There is a new Adverse Effect Wage Rate (AEWR) for 2022. The AEWR is the minimum wage an H-2A non-immigrant agricultural worker must be paid. The DOL has also proposed changes to the way in which these wages are set for some jobs.
AEWR wages did not apply when state or collectively bargained wages were higher. The new AEWR will differ by state and region. States in the Southeast will be seeing the lowest rate with a minimum wage of $11.99 per hour. In comparison, the west coast will have the highest rate, with Washington and Oregon at $17.41 and California having a rate of $17.51. Washington and Oregon have had their rates increase by 30% during the past five years, and California has had their rate rise by 39%. However, the largest increases have occurred in Colorado, Nevada, and Utah, with an increase of 42%. These increases were reported in an analysis done by the Farm Bureau.

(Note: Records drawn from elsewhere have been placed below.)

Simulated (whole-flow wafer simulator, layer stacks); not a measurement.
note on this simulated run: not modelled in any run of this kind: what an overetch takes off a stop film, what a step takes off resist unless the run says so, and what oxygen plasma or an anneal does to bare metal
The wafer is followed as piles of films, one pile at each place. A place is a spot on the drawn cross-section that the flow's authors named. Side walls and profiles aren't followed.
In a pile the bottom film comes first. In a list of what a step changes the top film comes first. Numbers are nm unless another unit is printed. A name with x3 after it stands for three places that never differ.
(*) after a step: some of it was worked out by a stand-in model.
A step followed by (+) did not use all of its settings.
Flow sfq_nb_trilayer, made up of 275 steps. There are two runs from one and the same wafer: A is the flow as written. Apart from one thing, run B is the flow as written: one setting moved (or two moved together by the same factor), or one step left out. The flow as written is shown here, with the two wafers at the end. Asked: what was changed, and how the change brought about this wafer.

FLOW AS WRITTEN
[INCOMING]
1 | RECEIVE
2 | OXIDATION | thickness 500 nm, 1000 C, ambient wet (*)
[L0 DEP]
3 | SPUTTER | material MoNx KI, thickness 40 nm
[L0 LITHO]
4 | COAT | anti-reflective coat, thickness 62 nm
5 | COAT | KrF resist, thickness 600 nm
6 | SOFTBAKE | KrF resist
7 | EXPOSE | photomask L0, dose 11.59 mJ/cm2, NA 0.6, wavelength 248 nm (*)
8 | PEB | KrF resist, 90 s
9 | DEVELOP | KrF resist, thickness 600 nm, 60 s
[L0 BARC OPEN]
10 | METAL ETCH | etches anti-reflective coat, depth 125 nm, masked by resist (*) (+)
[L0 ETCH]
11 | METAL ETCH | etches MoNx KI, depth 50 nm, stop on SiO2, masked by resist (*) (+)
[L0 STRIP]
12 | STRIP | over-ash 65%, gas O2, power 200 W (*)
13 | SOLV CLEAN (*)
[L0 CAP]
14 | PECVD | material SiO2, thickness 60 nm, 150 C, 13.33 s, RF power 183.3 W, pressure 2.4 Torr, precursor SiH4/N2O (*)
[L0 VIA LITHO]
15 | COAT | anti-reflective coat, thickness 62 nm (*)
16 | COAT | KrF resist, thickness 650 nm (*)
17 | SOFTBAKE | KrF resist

In the past, data from the USDA’s Farm Labor Survey (FLS) was used in computing the AEWR. However, challenges to the way the rate was calculated along with a two-year freeze of the AEWR ended up in court, which caused a delay in the 2021 rate being released. After this, the DOL again used the old method.
The changes that the DOL has proposed would leave most types of jobs continuing to depend on FLS data, but the DOL will be allowed to use another tool. They will have the option of using the Occupational Employment and Wage Statistics survey when the jobs being considered are not included in the FLS, or the FLS does not have enough data.
One concern about the proposed rule is that it would make it hard for employers to create a payroll budget for their payroll for the year due to the varied tasks involved in farm work, making it difficult to determine wage rates since a worker performing varied jobs may need to be paid the higher wage rate. Additionally, employers are concerned about the wage rates in the new proposal because they believe that they are unnecessarily high.
AEWR is intended to prevent the wages paid to H-2A workers from hurting the wags of potential domestic workers. However, some employers claim that domestic workers don’t want the jobs, and the wage rates hurt employers because they can’t charge enough for their products to make up for the increased wages. The public has until January 31 to comment on the proposed rule.